Ingredients
- 16 oysters, fresh or jarred
- Dash kosher salt
- Freshly ground black pepper, to taste
- Canola oil, for deep-frying
- 1/4 cup all-purpose flour
- 2 large eggs, beaten
- 1 cup Japanese panko breadcrumbs
- 4 cups shredded green cabbage
- 1 lemon, cut into wedges, for garnish
- 1 bottle tonkatsu sauce, or tartar sauce, for dipping
Steps
- Gather the ingredients
- Clean oysters in salted water and dry with paper towels.
- Sprinkle salt and pepper over oysters to season.
- Pour 1 to 2 cups canola oil into a medium-sized pot over medium-high heat. Watch carefully to bring to approximately 350 F.
- Prepare work station to bread oysters. In three separate shallow dishes, add flour in one, beaten eggs in another, and panko in the last dish.
- In this order, coat the oysters first in flour, then eggs, and finally in panko.
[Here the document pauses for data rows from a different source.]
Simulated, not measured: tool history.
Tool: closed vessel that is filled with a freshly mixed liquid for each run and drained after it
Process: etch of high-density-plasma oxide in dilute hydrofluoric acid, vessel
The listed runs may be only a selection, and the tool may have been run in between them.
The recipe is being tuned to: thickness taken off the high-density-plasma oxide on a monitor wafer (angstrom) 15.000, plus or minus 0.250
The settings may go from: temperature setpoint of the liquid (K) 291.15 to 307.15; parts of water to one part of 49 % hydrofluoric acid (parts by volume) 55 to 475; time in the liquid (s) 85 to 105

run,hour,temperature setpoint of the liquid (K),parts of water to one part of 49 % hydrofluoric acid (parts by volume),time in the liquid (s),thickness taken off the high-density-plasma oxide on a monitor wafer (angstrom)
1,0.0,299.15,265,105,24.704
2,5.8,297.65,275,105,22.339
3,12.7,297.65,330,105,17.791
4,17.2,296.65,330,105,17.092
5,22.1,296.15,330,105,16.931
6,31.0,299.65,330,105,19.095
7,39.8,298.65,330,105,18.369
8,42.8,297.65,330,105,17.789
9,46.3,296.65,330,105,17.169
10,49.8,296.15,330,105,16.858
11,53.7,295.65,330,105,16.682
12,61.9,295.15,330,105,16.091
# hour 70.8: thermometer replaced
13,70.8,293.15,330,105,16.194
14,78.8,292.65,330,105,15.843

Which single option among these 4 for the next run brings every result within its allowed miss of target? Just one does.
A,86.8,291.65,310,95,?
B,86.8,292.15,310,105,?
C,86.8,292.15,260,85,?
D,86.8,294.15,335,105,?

- When oil has reached 350 F, fry oysters until brown, about 1 to 2 minutes on one side and then turn over. When they float in the oil, they are done. Drain on paper towels and keep warm.
- Plate thinly julienned (or shredded) cabbage on individual dishes and serve warm fried oysters alongside the cabbage.
- Garnish each plate with 1 to 2 lemon wedges. Serve fried oysters with choices of either bottled ton katsu sauce or bottled tartar sauce.